20 responses to “But when is Harvest? Please, please, when is it?”

  1. Sue Avatar
    Sue

    Knitted food patterns…
    http://www.knitfish.com/12/

  2. Elizabeth Avatar
    Elizabeth

    I really appreciated the Lammastide sermon and service. But I’m not sure if I said so at the time – probably not!

    I’m reminded how important it is to share appreciation as well as (more than!) criticism. Perhaps a new year’s resolution in the making.

  3. Jimmy Avatar

    Harvest.

    Autumn is here
    and there is no harvest
    The trees have leaves but no fruit
    The wheat has ears but no grain
    and if you should return
    I wouldn’t know
    how to begin to explain

    I would offer you a gift
    but of all the things I own
    all I have is my sin
    all I have that’s mine alone

    Spare me – I pray
    another year or two
    if you will extend your hand
    I will fill a harvest basket for you

    I have laboured in these fields
    among this bracken, broom and whin
    and a lifetime to understand
    all you wanted was my sin.

  4. PamB Avatar
    PamB

    Ah, the Grauniad! No – I only see that when I’m in a primary school staff-room, and never had the time to open it.
    But cute pattern – might be the next addition to the Choir dog collection.

  5. Scott from the States Avatar
    Scott from the States

    Over here in the U.S. we have our national Thanksgiving Day (when very few actually go to church) designated to celebrate the harvest, peace and an end to civil strife, and general thanksgiving. Perhaps the UK needs to take a page from the U.S. and Canada and just make it an official government holiday!

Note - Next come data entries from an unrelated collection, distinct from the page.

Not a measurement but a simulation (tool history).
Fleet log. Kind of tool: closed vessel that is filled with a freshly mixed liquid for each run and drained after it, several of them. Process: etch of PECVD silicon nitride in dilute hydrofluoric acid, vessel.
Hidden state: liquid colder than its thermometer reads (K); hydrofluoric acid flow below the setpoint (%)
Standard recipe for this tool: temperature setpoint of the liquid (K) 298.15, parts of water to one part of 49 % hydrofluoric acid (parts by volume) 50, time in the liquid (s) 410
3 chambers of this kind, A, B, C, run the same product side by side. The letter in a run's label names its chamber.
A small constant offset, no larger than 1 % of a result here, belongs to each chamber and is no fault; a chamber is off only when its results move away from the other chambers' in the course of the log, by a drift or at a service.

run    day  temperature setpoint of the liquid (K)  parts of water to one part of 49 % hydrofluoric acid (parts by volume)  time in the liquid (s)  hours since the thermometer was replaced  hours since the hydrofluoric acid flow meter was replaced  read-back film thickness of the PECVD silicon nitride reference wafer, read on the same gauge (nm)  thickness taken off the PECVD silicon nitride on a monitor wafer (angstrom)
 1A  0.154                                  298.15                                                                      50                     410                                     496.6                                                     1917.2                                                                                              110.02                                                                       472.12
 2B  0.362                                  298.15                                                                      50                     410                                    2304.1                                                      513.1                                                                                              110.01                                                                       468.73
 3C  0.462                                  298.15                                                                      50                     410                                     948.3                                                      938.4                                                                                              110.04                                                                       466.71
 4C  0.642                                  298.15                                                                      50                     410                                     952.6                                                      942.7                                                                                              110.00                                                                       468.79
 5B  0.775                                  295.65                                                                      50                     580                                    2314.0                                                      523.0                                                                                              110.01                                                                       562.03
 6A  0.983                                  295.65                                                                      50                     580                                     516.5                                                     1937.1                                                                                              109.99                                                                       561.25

  6. Sarah from Virginia Avatar
    Sarah from Virginia

    But what I was taught in school was that the first Thanksgiving was held in imitation of the traditional Harvest celebrations back home in England. Perhaps these were not actual church services? Anyhow I’m now confused!

  7. Tim Avatar

    Incidentally, from a sample of 13 comments made on my photo of a harvest display in church, I deduce people’s expectations include:
    a) it’s long-life products, tinned or pasta, that one brings
    b) giving them to old dears who don’t really need them
    c) it’s something relegated to childhood memories

    Up to you where you draw the churchy/non-churchy line amongst that lot. Maybe it means there’s a *lot* of scope for a message of mission (to folks who normally exist outside the door) and ethics?